The bad guys know a lot of companies are slow to patch, and so they continue to cook up exploits for the older vulnerabilities, experts say. In fact, security experts say, worms like Blaster and Sasser -- launched four to five years ago against vulnerabilities for which patches were made available around the same period -- are still in wide circulation today.

Dan Ward, an IT security analyst at Acxiom, cites this as one of the major sins on his personal list. This problem, he says, extends not just to poor operating system patching, but also middleware, application and even device driver security updates.

6. Lax logging, monitoring

The final item on the list involves the failure of many organizations to keep an eye on all the activity logs coming out of the various devices on the network. As McGann points out, a company must know what's going on in the network in order to secure it.

Ward agrees. "Log management is one of those issues that no one really likes to deal with," he says. "But since we're security professionals, we really need to dig into our log data and understand what's happening at all levels of the end-user chain."

7. Spurning the K.I.S.S.

It has been said that in the art of network security one must observe the K.I.S.S. principle -- "keep it simple, stupid," or "keep it simple for security." Unfortunately, networks are getting increasingly complex as companies bolt one device onto the next, often configuring things badly along the way.

Add the failure to segment certain parts of the network from other parts and you have a recipe for disaster.

"What can I say? Complexity is bad, very bad," Brush says.

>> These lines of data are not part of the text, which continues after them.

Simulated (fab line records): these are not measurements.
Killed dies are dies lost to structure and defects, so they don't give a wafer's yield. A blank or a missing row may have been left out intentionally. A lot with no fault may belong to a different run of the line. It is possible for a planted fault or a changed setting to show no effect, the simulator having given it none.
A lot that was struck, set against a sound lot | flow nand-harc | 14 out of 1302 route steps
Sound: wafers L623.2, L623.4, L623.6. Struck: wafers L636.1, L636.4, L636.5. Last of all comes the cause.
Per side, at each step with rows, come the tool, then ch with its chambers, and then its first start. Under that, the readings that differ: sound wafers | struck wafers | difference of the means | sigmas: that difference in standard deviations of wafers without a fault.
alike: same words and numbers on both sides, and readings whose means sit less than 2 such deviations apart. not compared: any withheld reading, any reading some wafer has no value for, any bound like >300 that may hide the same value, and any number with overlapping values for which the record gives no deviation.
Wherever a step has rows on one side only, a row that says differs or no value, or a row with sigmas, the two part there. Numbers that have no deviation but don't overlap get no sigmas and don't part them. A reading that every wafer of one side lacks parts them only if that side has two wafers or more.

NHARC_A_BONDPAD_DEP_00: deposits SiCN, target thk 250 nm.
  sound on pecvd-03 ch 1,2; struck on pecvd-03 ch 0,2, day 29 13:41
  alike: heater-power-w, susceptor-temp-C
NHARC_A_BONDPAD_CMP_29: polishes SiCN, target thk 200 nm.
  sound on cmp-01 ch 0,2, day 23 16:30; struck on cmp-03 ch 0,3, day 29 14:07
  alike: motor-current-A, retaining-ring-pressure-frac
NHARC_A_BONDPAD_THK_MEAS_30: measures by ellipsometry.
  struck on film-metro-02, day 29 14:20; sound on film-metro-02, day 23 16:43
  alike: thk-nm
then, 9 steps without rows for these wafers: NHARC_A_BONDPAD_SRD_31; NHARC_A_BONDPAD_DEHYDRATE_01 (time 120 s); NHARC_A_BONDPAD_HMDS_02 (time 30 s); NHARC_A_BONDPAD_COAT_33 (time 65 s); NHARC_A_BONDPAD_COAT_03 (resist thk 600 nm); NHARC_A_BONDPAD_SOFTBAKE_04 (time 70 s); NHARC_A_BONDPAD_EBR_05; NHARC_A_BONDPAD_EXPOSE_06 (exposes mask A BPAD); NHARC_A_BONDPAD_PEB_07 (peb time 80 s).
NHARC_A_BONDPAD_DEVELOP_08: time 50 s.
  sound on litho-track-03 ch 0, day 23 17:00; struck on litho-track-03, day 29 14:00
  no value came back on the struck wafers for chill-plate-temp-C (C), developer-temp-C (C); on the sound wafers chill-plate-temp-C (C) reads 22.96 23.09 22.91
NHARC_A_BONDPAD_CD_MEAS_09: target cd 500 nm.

Nick Puetz, director of data security at FishNet Security, says trusted networking is one of the founding concepts of IT security. However, while most companies will spend millions of dollars to secure their perimeter, "they don't take any time to segment their internal network."

As a result, it becomes impossible to get a grip on where sensitive data is flowing from one part of the network to the next. If you can't be certain where all the data is on the network, protecting it is exceedingly difficult. It's also the type of thing compliance auditors frown upon.